This debate gives me the opportunity to place on record my support, and that of the Conservative party and the Government, for landlord farmers, whether they are human or corporate, for tenant farmers and for all those who live and work in the countryside and who have concern for its wildlife. In my part of Leicestershire, over the centuries, they have made the countryside the green and pleasant land that it is today. Their daily lives and work are less and less understood by the majority of the urban population.
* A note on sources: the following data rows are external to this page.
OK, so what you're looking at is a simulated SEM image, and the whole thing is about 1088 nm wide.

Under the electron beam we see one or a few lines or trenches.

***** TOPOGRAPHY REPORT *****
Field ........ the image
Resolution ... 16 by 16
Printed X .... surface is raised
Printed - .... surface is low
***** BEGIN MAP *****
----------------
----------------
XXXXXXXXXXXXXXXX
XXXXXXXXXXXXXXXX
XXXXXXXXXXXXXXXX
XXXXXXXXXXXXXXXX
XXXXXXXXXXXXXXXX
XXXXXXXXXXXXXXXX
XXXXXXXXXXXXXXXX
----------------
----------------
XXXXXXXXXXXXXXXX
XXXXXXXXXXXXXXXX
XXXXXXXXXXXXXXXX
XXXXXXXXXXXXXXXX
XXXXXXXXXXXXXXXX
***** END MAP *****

I have not spoken tonight about the A427 and for that you will be grateful, Mr. Deputy Speaker. What I have done is to express my whole-hearted support for the Bill. I have expressed one or two reservations about the enthusiasm felt by many inside and outside the House about the numbers of new tenants, and the amount of new tenanted land, that will come on stream. None the less, this is a good Bill. It deserves a fair wind and I am sorry that the Labour party appears to have taken such a churlish attitude towards it. 7.13 pm

Mr. Colin Pickthall (Lancashire, West): I noted with pleasure the speech of the hon. Member for Weston-super-Mare (Sir J. Wiggin). He always addresses arguments in the manner of a snow plough, brushing everything aside and ploughing straight down the middle. Some weeks ago, as a member of the Select Committee on Agriculture, of which he is the distinguished Chair, I asked him whether it would be a good idea for the Committee to investigate the issue before us this evening. His reply--I am sure that he will not mind my referring to this--was, "There is absolutely no point in discussing the subject because you lot will support the tenants and us lot will support the landowners. We will end up producing two reports and then we will be exactly where we were at the start." There was some sense in that and the conversation ceased at that point.

There is, however, an area between complete deregulation, which is what the Government are about, and the status quo, which the Government want to get rid of. There is still a great deal of scope for reasonable discussion and there may be solutions less disturbing than those that currently worry many tenants and many Labour Members. That area was well covered by the hon. Member for Meirionnydd Nant Conwy (Mr. Llwyd) who made an intelligent and weighty speech full of interesting points that the Committee will want to consider. The hon. Member for Weston-super-Mare also mentioned, as have several other Conservative Members, that the Bill is supported across the industry. That is not quite so. The hon. Member for North Cornwall (Mr. Tyler) mentioned his extensive visits around the country.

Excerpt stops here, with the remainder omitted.